At Clandon, the lime walk remains an original feature of the London and Wise gardens. Twenty six lime trees form a walkway stretching up to the church. The limes are not the original trees but they can be seen on many historic records. London and Wise also created the man-made slope to the south of the house. Three hundred years ago this south terrace gave views down onto the bowling lawn, now the parterre, and out over a formal garden.

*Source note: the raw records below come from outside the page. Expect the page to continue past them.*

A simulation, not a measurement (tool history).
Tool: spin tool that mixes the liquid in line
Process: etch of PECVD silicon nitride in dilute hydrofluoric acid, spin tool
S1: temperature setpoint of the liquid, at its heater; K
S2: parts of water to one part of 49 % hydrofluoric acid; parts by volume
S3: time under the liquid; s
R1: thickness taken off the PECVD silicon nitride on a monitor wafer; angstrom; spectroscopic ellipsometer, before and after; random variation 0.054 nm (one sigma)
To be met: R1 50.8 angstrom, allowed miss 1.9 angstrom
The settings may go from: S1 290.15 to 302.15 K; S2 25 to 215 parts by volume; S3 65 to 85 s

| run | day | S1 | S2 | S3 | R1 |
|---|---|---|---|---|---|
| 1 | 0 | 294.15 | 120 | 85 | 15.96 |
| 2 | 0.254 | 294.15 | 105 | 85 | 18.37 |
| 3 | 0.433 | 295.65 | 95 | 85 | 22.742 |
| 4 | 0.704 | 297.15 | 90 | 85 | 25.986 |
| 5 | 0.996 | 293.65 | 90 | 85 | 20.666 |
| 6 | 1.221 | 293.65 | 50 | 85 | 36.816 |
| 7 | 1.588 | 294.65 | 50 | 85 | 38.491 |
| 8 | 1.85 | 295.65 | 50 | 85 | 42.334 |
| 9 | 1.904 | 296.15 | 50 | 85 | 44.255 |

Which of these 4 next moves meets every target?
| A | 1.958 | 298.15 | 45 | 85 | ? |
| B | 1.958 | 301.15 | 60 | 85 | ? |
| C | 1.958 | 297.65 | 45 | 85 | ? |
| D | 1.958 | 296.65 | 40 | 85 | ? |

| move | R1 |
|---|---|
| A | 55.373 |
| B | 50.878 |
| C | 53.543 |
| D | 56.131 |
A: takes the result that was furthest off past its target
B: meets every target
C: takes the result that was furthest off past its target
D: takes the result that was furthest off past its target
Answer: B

The rest of the remaining London and Wise landscape is beyond our ownership. To the south, towards the Epsom Road, is a double avenue of limes and a small man-made hill designed to allow views of the gardens. South west of the house was a wilderness, a term used for an area of garden used to walk and find privacy. North of the house was another processional route, an enclosed deer park and a key shaped canal.
Lancelot Capability Brown
Born in 1715, Lancelot ‘Capability’ Brown was the leading figure of the English landscape movement, his designs dominated the style. Brown’s talent for landscapes was drawn from his work as a kitchen gardener, his travels through Europe and his work for designer William Kent. In 1751 he set up his own business and in the next three decades Brown was responsible for 110 landscapes including Stowe, Cliveden and Claremont. He became known as ‘Capability’ Brown for his ability to see potential in landscapes that would take decades to mature.